Last month I participated in a panel discussion organized by University of Toronto’s Urban Studies program that took a critical approach to identifying what our Vital Signs Report does well and what it and the Foundation can do better to up the ante on impact.
It was invigorating to see a room full of young people so energized by city building to say the least, and the feedback we received is necessary to our growth and is much appreciated.
I also had the opportunity to meet this month’s featured city builder, Jay Pitter, who sat on the panel. Jay is a fierce advocate for inclusion in Toronto and I am so delighted to share her answers to some of our burning questions about city building and the future of Toronto.
Please describe yourself in one or two sentences.
I’m an author, placemaker, and Director of Stakeholder Engagement with the Inspirit Foundation. I work with institutions, municipalities, communities, and urban designers to create more inclusive cities.
Are you optimistic about the future of Toronto?
Absolutely. My two greatest influences are my Irish Canadian second grade teacher who became my second dad and my Caribbean Canadian mom who went to school and worked concurrently to move us out of an unsafe social housing community. I’m not sure my story would be possible elsewhere yet I’m deeply concerned about the social and economic barriers we’re currently facing.
What do you see as the biggest challenge facing quality of life in our city right now?
Our biggest challenge right now is the housing crisis. We need more affordable and dignified housing, and equally important, we need to acknowledge a wider range of factors creating housing vulnerabilities such as: mental health issues, gendered violence, immigration, aging, poverty, and physical disabilities.

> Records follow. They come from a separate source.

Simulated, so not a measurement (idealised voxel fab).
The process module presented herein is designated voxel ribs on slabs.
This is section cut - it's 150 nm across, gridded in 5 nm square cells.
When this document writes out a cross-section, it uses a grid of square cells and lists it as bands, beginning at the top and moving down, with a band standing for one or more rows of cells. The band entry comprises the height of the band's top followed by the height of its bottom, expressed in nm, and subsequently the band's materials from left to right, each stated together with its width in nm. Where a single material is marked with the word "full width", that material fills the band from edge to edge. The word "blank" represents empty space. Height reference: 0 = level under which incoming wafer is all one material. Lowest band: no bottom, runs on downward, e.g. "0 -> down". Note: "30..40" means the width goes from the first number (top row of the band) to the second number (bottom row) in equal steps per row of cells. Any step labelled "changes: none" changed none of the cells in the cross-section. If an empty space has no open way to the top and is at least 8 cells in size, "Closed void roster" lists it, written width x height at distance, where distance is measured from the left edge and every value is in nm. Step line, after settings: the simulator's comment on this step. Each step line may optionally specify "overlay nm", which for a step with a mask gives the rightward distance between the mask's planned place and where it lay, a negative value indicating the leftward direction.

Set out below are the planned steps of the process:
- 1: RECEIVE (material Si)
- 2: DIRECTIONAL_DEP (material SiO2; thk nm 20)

What could Toronto Foundation be doing better to address it?
Rather than simply reporting on the housing crisis, Toronto Foundation could help to curate community-based knowledge and fund more housing related projects like their recent investment in Habitat for Humanity.
What role should philanthropy play in tackling it?
Mixed income communities are the best model for addressing the crisis and also mitigating increasing social divisions in this city. These kinds of developments require both public and private investments so philanthropists have an important role to play.
You published a book this year, Subdivided: City-Building in an Age of Hyper-Diversity that explores inclusive city building.What does your ideal inclusive Toronto look like?
My ideal Toronto is a place where we keep public institutions accountable while taking personal accountability for developing meaningful relationships across difference, contributing to our local communities, and advocating for the most vulnerable among us.